Sara Salimbeni. Photo by Elisabeth JoffeSara Salimbeni, Marlboro’s new physics professor and a native of Rome, Italy, enjoys introducing students to some of the deepest mysteries of the universe. But she did not always know she would be an astronomer.

“When I was a child I wanted to be a painter,” Sara jests. “It didn’t work out.” Sara received her laurea in physics from the University of Rome, La Sapienza, and her doctorate in astronomy from the University of Rome, Tor Vergata. Her dissertation, “Cosmological evolution of galaxies from deep multicolor surveys,” examines how different galaxies have changed over billions of years.

“We have these wonderful pictures from the Hubble Space telescope, or telescopes in Chile and other parts of the world, from which we are able to understand many things that occur at different times,” Sara declares. “The light travels with a speed that is not infinite, so it takes time to get to earth. The farther away the galaxy you are watching, the more you are looking into the past.”

Sara is very much accustomed to an intimate academic setting and a relatively secluded place of study like Marlboro College. When she was working on her doctorate she did research at the Rome Observatory, located northwest of the city atop Monte Mario.

“It didn’t really feel like a university environment—it was fun,” Sara explains. “I was working with scientific researchers, not just professors. When I moved to the States in order to do postdoctorate work at UMass, I felt like I was missing something. I realized I needed to have an experience with students—I needed to teach.”

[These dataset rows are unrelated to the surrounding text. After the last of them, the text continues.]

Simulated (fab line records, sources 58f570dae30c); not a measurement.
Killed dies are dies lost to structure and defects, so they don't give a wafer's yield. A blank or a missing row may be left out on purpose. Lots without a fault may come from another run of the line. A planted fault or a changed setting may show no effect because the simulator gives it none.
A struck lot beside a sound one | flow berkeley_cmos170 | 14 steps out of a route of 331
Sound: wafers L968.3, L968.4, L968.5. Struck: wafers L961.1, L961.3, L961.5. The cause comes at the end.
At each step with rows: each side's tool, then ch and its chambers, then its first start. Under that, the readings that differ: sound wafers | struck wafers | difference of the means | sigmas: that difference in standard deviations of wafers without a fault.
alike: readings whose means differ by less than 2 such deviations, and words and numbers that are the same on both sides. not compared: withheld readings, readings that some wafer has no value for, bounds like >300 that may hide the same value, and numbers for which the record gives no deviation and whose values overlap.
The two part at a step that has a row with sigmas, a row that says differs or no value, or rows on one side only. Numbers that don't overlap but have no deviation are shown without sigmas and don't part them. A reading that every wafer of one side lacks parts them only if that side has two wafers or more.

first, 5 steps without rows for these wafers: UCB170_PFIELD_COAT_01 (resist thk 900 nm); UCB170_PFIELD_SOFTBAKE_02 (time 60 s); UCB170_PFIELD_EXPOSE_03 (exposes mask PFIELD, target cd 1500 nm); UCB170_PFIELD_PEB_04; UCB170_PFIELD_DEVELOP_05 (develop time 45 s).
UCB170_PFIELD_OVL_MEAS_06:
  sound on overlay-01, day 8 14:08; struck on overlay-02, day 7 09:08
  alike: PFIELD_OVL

Sara spent a year teaching physics at the University of Massachusetts, Amherst, and then served as a visiting professor at Marlboro for a year, during which time she became a valued member of the community. Sara still thrives on her research, which she plans to continue, but now she wishes to find more overlap with the academic work of her students, to excite their interest. She hopes to find a balance between pursuing research and leading her day-to-day life with students in Marlboro’s tight-knit community.

“I was immediately impressed by the strong sense of community present at Marlboro,” says Sara. “I very much enjoy that the classes are small. I am able to work with each student in an individual way. When you have a big class, you tend to lecture. It’s very different to have four students in front of you, when you know they’ve read the material and you can discuss the most important things about the chapter. It’s a totally different kind of teaching.”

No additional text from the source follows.